Matthew 26:39 “My Father, if it is possible, may this cup be taken from me. Yet not as I will, but as you will.”
This is no perfunctory prayer, prayed politely before supper or bedtime. Jesus’ whole body is involved, not just his mouth. There he lies stretched out on the ground, his sweaty, tear-streaked face pressed against the Judean sand and gravel. The words pour out from the depths of his soul. Who is this praying, pleading, so? Who is this begging for some way, any way, to be delivered from the suffering he is about to face? This is Jesus, the Son of God, heaven’s Prince, the King of Kings! For all his divine power and heavenly glory, how utterly human he had become. How inconceivably awful the agony he had to suffer must have been.
In the whole history of Jesus’ sufferings and death, without a doubt the most frightening words we hear are Jesus’ cry from the cross, “My God, my God, why have you forsaken me?” There he suffers the fate of the damned and forsaken, an eternity of torment for the sum of all souls packed into few hours on a cross one sad Friday. But next to that, is there anything more frightening than this scene: the very Son of God, so overwhelmed with sorrow at his coming death, so troubled, that at this late moment he is seeking any possible way to avoid it all?
Jesus asked for the cup to be taken from him. He sorrowed over his death just hours away. But that did not mean he was unwilling. He continues to pray, and he is ready to accept his impending death: “Yet not as I will, but as you will.”
This prayer is a true prayer, prayed in faith–not an attempt to push God off his throne. He does not attempt to change the changeless God. He does not dictate terms to the Almighty. He prays. True prayer trusts God’s will. It accepts that God’s will is better than my own, even though it may mean pain, discomfort, disappointment and apparent defeat. There are worse things than suffering. God often does his best work through suffering. “We also rejoice in our sufferings, because we know that suffering produces perseverance; perseverance, character; and character, hope,” Paul wrote the Romans. Jesus’ suffering was the salvation of the world. “May your will be done.”

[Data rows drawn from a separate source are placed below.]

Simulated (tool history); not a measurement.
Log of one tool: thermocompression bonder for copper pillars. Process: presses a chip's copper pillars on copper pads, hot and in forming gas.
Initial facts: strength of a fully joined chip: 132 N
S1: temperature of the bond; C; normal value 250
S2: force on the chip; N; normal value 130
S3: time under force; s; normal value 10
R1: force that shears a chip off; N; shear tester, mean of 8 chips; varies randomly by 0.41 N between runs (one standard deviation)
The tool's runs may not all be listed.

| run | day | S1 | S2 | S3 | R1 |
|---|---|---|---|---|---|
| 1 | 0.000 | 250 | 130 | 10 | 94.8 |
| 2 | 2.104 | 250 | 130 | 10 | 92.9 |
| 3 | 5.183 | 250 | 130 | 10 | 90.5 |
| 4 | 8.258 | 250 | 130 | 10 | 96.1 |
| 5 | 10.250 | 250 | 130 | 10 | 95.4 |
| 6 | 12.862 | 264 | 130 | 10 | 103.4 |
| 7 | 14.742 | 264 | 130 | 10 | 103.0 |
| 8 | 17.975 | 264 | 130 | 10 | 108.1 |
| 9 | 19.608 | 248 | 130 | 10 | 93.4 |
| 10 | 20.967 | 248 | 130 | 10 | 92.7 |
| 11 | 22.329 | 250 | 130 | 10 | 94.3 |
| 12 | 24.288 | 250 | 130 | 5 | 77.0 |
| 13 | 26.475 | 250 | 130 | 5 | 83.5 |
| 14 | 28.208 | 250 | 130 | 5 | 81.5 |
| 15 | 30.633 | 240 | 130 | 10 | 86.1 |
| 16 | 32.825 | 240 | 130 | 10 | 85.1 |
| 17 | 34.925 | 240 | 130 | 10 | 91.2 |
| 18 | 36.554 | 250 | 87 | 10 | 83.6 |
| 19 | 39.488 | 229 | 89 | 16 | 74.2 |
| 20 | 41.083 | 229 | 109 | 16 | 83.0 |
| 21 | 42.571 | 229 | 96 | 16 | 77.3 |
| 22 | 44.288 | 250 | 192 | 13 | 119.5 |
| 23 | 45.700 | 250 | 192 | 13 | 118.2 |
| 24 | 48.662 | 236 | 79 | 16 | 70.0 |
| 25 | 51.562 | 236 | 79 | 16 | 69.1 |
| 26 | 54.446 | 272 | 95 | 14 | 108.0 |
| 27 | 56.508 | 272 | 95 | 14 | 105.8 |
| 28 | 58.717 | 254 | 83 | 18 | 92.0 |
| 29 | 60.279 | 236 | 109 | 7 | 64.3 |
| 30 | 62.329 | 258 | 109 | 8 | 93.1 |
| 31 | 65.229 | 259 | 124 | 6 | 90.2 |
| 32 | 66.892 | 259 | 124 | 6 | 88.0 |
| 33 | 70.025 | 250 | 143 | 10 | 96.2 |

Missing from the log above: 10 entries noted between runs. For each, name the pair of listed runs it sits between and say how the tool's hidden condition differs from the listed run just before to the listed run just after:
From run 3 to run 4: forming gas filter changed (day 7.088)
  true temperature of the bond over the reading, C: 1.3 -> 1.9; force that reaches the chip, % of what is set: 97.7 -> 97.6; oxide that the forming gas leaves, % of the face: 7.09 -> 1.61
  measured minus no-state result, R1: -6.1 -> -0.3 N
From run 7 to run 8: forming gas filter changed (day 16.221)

So Jesus accepted his impending death. He embraced the heavy load. He did not set it down. He carried it forward for our salvation. He does not whimper or whine. He does not turn away. He does not even hesitate. He meets his killers. Courage, resolve, faith–these characterize his path ahead. He carries the heavy load of our guilt all the way to his cross and death. He carries it until we are redeemed, and we are free.